I rear-ended someone and they lawyered up fast — now I'm terrified about my savings
So this happened about six weeks ago. I tapped someone at maybe 15–20 mph in stop-and-go traffic — barely a fender bender from where I was sitting. The other driver seemed fine, we exchanged info, I thought that was that.
Then last week I get a letter from an attorney saying they're representing him. My stomach just dropped.
I have decent coverage — not the bare minimum — but here's the thing: I've worked really hard over the years and I have savings, a rental property, retirement accounts. Stuff that could theoretically be on the table if a judgment came back over my policy limits.
I keep reading that insurers settle the vast majority of these cases and it never goes further than the policy. But I can't stop fixating on the exceptions. Like, what actually happens in those rare cases where they don't settle? Do plaintiffs' attorneys ever look into what the at-fault driver actually owns? Would having visible assets make me more of a target?

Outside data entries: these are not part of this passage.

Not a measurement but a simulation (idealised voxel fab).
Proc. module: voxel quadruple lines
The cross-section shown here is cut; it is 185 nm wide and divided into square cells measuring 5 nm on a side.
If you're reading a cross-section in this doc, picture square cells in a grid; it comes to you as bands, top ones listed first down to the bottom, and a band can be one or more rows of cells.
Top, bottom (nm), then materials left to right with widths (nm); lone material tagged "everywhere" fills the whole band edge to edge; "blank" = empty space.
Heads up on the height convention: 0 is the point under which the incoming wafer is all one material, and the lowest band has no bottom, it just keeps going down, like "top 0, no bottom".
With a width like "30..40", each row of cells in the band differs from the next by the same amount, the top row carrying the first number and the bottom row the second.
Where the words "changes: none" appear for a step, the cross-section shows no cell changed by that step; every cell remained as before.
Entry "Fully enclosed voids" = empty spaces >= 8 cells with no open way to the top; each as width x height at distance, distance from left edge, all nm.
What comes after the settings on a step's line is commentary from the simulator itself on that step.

I know I should probably talk to my own attorney but honestly I don't even know if I need one right now or if I'm just spiraling. My insurer assigned a claims adjuster and she seemed calm about it, but of course she'd say that.
Has anyone here been on the at-fault side of something like this and had it escalate beyond what you expected? Or gone through it and had it turn out fine? I genuinely can't sleep. Any perspective helps.